7. You’re known to be spiritual yet ambitious how do you draw a line between surrendering to destiny and taking control of your path?
A: Through trust. I do my best, but I don’t cling. I’ve learned that what’s meant for you will never need you to beg for it. I surrender to timing but stay fiercely loyal to effort. That balance keeps me sane — and strangely, it keeps me magnetic too.
8. What kind of script immediately makes you say yes is it the character’s strength, her silence, her flaws, or something else entirely?
A:It’s always the truth of the character that pulls me in not her strength or her beauty, but her honesty. I’m drawn to stories where a woman isn’t perfect, where she has cracks, contradictions, and courage all at once.
Her silence can be as powerful as her dialogue, and her flaws can be more expressive than her victories. I say yes when a script makes me feel something when I find a part of myself in her, or when she challenges me to see the world differently.
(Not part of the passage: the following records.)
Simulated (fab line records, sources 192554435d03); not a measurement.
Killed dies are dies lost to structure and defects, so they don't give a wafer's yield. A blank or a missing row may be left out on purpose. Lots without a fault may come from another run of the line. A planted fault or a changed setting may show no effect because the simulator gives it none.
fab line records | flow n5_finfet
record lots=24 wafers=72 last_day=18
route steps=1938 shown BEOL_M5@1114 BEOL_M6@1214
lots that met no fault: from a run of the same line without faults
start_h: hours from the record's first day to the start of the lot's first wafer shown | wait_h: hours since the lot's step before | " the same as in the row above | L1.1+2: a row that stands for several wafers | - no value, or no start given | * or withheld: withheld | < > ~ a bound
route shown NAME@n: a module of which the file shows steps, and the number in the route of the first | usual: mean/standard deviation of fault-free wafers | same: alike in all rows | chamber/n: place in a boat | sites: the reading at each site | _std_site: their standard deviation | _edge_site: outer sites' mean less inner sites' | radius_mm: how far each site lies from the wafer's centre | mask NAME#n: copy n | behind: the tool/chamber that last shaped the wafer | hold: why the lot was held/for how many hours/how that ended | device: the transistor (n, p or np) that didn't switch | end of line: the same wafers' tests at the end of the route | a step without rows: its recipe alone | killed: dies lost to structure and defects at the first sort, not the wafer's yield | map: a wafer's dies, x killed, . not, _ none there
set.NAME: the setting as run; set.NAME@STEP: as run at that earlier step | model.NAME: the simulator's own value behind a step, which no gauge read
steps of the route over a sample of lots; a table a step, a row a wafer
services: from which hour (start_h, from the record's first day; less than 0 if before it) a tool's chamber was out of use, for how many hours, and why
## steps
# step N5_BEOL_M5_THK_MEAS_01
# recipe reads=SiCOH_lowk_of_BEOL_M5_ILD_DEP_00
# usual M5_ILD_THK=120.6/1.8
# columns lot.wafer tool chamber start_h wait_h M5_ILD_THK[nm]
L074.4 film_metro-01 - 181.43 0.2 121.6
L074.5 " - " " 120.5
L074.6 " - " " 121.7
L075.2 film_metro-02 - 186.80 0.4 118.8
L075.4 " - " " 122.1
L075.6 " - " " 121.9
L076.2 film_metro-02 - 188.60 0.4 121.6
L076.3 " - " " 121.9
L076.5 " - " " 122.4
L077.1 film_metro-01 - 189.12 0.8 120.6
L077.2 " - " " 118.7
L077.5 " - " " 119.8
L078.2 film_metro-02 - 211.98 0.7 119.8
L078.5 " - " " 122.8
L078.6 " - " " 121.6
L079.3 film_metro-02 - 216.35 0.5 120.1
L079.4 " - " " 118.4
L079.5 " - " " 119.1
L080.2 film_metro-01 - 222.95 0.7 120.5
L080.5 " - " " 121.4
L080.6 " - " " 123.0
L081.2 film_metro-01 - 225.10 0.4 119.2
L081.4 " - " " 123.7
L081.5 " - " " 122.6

For me, it’s never about how big the role is; it’s about how deeply it speaks. If a character’s journey stirs my soul even for a moment that’s my “yes.”
9. If you weren’t an actress today, what career would you have chosen and do you think you’d still be as passionate about it?
A: Probably something in psychology or design — both require observation, creativity, and empathy. I’ve always been fascinated by what drives human emotion, so even if I weren’t acting, I’d still be studying people in some form.
10.. Every actor dreams of one “career-defining” role. Do you think you’ve already met yours, or is it still waiting for you somewhere in a script you haven’t read yet?
A: I think it’s still waiting for me somewhere in a script that will probably find me when I’m ready for it. Every role I’ve done so far has taught me something, shaped me a little more, peeled back another layer of who I am as an artist and as a woman.
But a career-defining role… that’s something that doesn’t just change how people see you — it changes how you see yourself. I know it’s out there, waiting for that perfect intersection of timing, trust, and truth.
Until then, I’m building toward it one performance, one risk, one heartbeat at a time. And when it arrives, I’ll recognize it — not because it’ll be grand, but because it’ll feel honest.
11.. Your fans say you bring a fierce energy to every look and role. Where does that fire come from your upbringing, your struggles, or sheer self-belief?
That fire comes from every version of me that refused to give up the little girl who dreamed beyond her surroundings, the woman who faced rejection with a smile, and the soul that learned to turn pain into purpose.
My upbringing taught me humility, my struggles taught me strength, and self-belief stitched the two together. I’ve seen enough to know that no one hands you power you create it, quietly, through resilience. Every time I walk onto a set or face a camera, that inner fire reminds me where I started and how far I’ve come.
It’s not aggression; it’s alignment. My fire isn’t to prove anyone wrong it’s to prove my faith right.
12. Ten years from now, when people talk about Veronica Vanij, what do you want them to remember the face, the films, or the fight behind them?
I’d want them to remember the journey, not just the face. Faces change, films fade but the fight, the intention behind every step, that’s what I hope stays.
I want people to remember that I showed up with grace, even when it wasn’t easy. That I didn’t just chase fame I built something with heart. Ten years from now, if someone says, “She made it, and she made it honestly,” that would mean more to me than any award.
Because beyond the glamour and the lights, what defines me is the quiet persistence the fight to stay kind, to stay true, and to keep shining without burning out.